In contrast, non-food sales values increased by +4.1% YoY. However, this seemingly positive number flatters to deceive. It is marked deceleration on the +6.9% reported in September and non-food retail sales volumes were up +4.9%. Implied deflation of -0.8% is proving sticky, albeit thankfully not trending the wrong way (September -0.9%).

Performance by sub-sector

It follows that the non-food sub-sectors that experienced the highest YoY headline growth were also the most deflationary, notably PCs & Telcomms (values +66.8%, deflation -21.6%), Music & Video Recordings (+24.5%, -6.7%), Carpets (+21.3%, -4.0%) and Sports, Games & Toys (+20.9%, -0.8%).

The worst performing categories were those that were deflationary, yet still did not achieve value growth. These included Footwear (-3.7%, -1.2%) and Non-Store Retail (-4.8%, -4.4%). As flagged by the ONS, Clothing did indeed have a bad month (YoY values -2.1%, volumes -3.3%), a disappointing reverse on the growth momentum witnessed in August and September.

But it wasn’t all bad. Some non-food categories achieved the triple crown of value and volume growth, while remaining in low inflationary territory. These included Jewellery (+12.4%, +9.5%, +2.9%), Cosmetics (+12.0%, +11.8%, +0.2%) and Books, Newspapers & Periodicals (+11.3%, +10.0%, +1.3%).

The old chestnut of physical stores suffering at the hands of online carried no weight at all last month (not that it really ever does). Online spend fell MoM by -1.2% during October 2024, double the -0.6% value decline across the retail market. Correspondingly, online penetration decreased from 27.8% in September to 27.7% in October. Online remaining a picture of permanent monthly volatility, rather than of guaranteed growth that we maybe saw in the past.

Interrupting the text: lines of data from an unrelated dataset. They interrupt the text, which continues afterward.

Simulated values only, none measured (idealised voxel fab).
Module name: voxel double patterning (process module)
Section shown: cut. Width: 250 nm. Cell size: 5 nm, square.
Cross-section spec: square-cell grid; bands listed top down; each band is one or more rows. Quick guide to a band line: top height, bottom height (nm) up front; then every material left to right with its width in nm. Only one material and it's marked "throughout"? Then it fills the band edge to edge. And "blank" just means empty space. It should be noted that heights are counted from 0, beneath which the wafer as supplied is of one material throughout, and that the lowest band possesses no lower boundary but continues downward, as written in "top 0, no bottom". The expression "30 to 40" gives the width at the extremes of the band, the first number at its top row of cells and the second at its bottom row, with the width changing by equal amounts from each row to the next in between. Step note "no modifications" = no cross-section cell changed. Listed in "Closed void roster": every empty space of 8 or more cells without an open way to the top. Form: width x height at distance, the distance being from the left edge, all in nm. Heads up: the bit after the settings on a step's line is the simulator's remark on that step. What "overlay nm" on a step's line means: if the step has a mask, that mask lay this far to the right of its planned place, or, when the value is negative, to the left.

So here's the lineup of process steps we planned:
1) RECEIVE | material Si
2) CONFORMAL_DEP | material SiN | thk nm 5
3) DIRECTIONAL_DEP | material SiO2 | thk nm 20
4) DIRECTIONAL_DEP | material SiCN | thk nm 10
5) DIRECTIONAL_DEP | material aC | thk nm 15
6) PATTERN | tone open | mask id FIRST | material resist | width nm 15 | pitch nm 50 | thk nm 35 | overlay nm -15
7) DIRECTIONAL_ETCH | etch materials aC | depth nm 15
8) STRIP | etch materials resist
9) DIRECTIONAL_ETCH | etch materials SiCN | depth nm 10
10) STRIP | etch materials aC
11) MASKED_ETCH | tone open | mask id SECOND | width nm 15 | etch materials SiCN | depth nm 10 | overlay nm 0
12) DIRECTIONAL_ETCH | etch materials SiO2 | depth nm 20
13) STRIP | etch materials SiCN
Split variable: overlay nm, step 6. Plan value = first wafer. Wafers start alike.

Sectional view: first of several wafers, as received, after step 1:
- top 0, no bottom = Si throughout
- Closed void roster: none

For more detail on these numbers, please refer to the accompanying Retail Sales Dashboard.

Black Friday

My sentiments on Black Friday have been well-documented and rarely pass the censors. Taking all that as a given, it is difficult to square this direction of travel with all the noise that is already in full flow. The lazy narrative will, of course, be that consumers were holding off spending in October in anticipation of Black Friday and there will be a massive demand spike in November – and then a big tail off in December.

For all the vacuous noise and lazy narrative, grocery demand will always move the needle most on retail sales. And grocery is largely impervious to the folly that is Black Friday. In non-food, the spotlight is on the clothing sector, with demand having been so weak for much of they year and presumably there still being so much stock still to shift. But none of the three biggest players (M&S, Primark, Next) will partake in Black Friday, wisely understanding the value of full-price sales and the importance of brand preservation. So, expect considerable polarisation between the measured players and the desperate ones.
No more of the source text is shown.